As electric vehicle (EV) adoption in the U.S. continues to accelerate, making direct current fast charging (DCFC) stations more widely available is a key objective of both industry and state and federal government. More than 34,000 DCFC ports have already been installed at over 8,100 locations across the U.S.
Through the National Electric Vehicle Infrastructure (NEVI) program, the federal government is funding the construction of DCFC stations to be located every 50 miles along designated alternative fuel corridors. The $7.5 billion available through NEVI is projected to add thousands of fast charging stations by 2026, each of which will have a minimum of four 150 kW chargers for at least 600 kW of capacity.

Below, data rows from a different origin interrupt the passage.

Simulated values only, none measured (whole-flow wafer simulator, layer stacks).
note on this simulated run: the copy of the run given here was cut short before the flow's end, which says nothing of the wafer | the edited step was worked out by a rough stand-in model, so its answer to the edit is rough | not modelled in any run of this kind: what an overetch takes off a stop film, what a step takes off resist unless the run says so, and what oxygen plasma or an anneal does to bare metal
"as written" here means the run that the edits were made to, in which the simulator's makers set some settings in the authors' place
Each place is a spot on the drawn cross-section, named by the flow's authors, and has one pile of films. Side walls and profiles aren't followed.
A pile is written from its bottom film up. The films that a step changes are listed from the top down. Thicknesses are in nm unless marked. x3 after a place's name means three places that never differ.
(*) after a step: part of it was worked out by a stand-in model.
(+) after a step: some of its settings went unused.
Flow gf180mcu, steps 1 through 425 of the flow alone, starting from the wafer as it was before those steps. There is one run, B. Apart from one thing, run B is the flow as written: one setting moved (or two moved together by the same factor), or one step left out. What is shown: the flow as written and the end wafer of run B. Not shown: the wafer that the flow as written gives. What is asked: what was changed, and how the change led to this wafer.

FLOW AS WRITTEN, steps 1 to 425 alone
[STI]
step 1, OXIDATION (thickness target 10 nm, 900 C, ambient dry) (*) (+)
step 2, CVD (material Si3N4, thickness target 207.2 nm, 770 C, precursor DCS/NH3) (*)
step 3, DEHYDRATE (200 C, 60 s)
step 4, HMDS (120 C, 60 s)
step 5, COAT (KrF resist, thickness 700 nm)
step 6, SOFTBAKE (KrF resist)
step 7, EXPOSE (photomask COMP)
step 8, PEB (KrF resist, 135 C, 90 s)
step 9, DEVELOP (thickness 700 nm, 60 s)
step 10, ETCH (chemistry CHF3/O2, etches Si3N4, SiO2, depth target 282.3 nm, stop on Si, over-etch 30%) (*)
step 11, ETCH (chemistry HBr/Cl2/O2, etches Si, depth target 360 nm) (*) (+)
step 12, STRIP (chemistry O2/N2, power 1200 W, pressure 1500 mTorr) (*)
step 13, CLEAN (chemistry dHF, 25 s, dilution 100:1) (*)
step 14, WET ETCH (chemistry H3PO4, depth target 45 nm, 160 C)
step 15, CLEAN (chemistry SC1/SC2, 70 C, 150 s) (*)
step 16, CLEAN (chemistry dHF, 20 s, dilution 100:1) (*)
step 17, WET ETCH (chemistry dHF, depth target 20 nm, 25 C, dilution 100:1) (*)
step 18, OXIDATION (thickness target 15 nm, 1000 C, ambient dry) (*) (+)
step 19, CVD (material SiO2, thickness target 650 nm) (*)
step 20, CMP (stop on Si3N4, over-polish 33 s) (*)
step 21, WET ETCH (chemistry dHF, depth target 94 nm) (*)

While much activity is underway to make fast-charging infrastructure available, challenges persist with the operation and economics of DCFC stations once they’re installed. In particular, demand charges can affect the profitability of stations for owners, and as a result, present one of the most formidable barriers to the build-out of DCFC infrastructure and the continued growth of EV adoption itself. At current utilization levels, conventional rate structures will continue to challenge DCFC business models.
DCFC presents a unique challenge to electric rate making. High electrical capacity is required to charge an EV over a short period. However, when compared to other high-capacity uses like commercial buildings, relatively little energy is consumed. Conventional rate structures are designed to compensate utilities for this capacity through demand charges. This can result in an exceptionally high demand component of the electric bill for DCFC station owners – particularly at today’s low utilization levels.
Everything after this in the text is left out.